Wrestling IS Performance Art: Deal With It
Ibushi entered the match with a badly weakened ankle. White focused his relentless assault on it throughout. Ibushi sold it with an agonised pathos. White cut off every hopeless, brave comeback with perfectly-timed viciousness. Time and time again, using merciless heel tactics, White eviscerated all hope with a d*ckhead smile.

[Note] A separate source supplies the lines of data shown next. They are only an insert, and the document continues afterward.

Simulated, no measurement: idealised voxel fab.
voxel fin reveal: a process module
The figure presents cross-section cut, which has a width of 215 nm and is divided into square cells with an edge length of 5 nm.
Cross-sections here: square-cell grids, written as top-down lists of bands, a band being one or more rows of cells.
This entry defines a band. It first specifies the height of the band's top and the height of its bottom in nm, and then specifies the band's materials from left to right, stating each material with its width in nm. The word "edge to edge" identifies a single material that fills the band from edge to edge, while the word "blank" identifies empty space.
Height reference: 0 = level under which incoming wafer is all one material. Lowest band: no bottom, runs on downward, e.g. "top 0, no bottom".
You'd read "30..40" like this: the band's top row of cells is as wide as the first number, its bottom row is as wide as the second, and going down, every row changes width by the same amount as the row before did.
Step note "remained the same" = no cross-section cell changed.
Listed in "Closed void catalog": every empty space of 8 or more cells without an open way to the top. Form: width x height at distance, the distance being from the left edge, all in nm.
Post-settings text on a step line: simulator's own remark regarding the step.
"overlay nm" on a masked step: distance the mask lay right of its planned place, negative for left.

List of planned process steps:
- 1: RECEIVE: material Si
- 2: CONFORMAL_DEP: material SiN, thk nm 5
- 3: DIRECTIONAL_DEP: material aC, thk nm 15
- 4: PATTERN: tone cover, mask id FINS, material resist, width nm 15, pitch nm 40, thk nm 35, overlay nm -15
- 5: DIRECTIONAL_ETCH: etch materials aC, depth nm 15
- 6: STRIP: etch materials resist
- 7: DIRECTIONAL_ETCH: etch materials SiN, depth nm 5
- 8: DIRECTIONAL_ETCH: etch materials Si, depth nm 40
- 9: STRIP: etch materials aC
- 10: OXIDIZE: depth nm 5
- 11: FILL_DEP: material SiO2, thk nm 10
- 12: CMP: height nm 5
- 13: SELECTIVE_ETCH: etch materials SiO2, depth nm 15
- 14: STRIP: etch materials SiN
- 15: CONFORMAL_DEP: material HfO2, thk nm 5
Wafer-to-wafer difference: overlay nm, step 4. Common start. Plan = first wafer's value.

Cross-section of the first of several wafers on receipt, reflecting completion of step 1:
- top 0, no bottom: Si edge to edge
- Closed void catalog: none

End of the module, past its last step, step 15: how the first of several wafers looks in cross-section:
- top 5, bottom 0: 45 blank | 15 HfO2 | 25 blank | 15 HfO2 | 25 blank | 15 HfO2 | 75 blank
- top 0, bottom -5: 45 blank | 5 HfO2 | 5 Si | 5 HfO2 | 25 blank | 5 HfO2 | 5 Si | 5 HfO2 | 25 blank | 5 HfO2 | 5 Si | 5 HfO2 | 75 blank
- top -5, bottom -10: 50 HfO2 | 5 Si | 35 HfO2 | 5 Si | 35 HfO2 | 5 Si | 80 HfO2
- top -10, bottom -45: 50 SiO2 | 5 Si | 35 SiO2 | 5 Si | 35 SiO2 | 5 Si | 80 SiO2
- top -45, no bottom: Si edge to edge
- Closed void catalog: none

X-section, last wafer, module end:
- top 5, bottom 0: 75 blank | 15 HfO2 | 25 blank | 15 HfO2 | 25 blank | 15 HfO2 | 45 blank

Not a godd*mn soul in that sold-out Budokan Hall gave one iota of a f*ck that Ibushi once wrestled an inflatable doll. Everybody in that molten crowd created a deafening cacophony when he transformed, seamlessly, from injured hero to unbeatable warrior in his awesome fighting spirit spot. This was as pure a distillation of suspension of disbelief as you’ll ever see. Worked into this state by two masters under the most classic of dynamics, the entire crowd powered this ultra-badass comeback as if it were all real. And this match, unlike some of Ibushi’s more divisive work, wasn’t too real. Ibushi, the wrestler, is arguably too committed. This was Ibushi, the worker, revealing himself as a true genius of the old form.
Next-level aerialist Kota Ibushi didn’t do one “flip” in that match because he was too busy convincing the Budokan that his ankle would not allow him to. When he finally overcame that weasel heel, people cried, gripped in the drama of the moment. If the talent is great enough, the old magic still works.